Re: [eigen] TriangularView::solve() interface |
[ Thread Index |
Date Index
| More lists.tuxfamily.org/eigen Archives
]
On Mon, 24 Aug 2009, Benoit Jacob wrote:
Something to perhaps add to the to-do list: a routine to estimate the
condition number of a matrix based on the LU decomposition.
Is that possible at all? I assume that by condition number we mean the
ratio between the biggest and smallest eigenvalue.
Yes, after replacing "eigenvalue" with "singular value".
I don't think that the LU decomposition sees that! The SVD, Schur, and
diagonalizations are the ones that can be used here.
I hadn't look into it, but matlab prints a warning when you solve a
ill-conditioned linear system, and the warning contains an estimate for
the condition number.
---------------------- [ matlab ] -------------------
A = hilb(12);
b = randn(12,1);
A \ b
Warning: Matrix is close to singular or badly scaled.
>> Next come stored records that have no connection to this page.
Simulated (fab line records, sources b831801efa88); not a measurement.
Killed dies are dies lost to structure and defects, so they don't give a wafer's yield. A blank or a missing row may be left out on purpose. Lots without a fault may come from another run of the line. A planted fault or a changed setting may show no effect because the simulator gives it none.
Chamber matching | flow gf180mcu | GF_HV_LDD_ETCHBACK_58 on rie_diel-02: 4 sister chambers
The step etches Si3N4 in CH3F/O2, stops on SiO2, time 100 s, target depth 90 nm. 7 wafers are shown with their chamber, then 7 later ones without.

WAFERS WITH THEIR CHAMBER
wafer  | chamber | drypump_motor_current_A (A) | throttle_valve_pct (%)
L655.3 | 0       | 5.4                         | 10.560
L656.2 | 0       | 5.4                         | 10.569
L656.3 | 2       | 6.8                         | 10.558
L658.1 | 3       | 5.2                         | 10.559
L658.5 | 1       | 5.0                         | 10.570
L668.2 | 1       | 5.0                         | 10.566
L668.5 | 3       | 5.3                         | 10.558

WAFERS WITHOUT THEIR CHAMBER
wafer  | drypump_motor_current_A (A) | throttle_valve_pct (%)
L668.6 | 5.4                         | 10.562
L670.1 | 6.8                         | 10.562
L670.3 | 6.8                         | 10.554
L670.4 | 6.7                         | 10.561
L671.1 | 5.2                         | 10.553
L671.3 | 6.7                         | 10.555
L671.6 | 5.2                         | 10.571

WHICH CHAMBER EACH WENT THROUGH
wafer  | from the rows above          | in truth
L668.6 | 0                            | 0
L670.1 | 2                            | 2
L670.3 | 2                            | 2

Results may be inaccurate. RCOND = 2.458252e-17.
ans =
1.0e+15 *
0.0000
-0.0000
0.0015
etc
---------------------- [ matlab ] -------------------
I found this quite useful on occasions since it often points to errors in
my code.
Reading a bit more, RCOND stands for the reciprocal of the condition
number based on the 1-norm: RCOND = 1 / ( \| A^{-1} \|_1 \| A \|_1 ).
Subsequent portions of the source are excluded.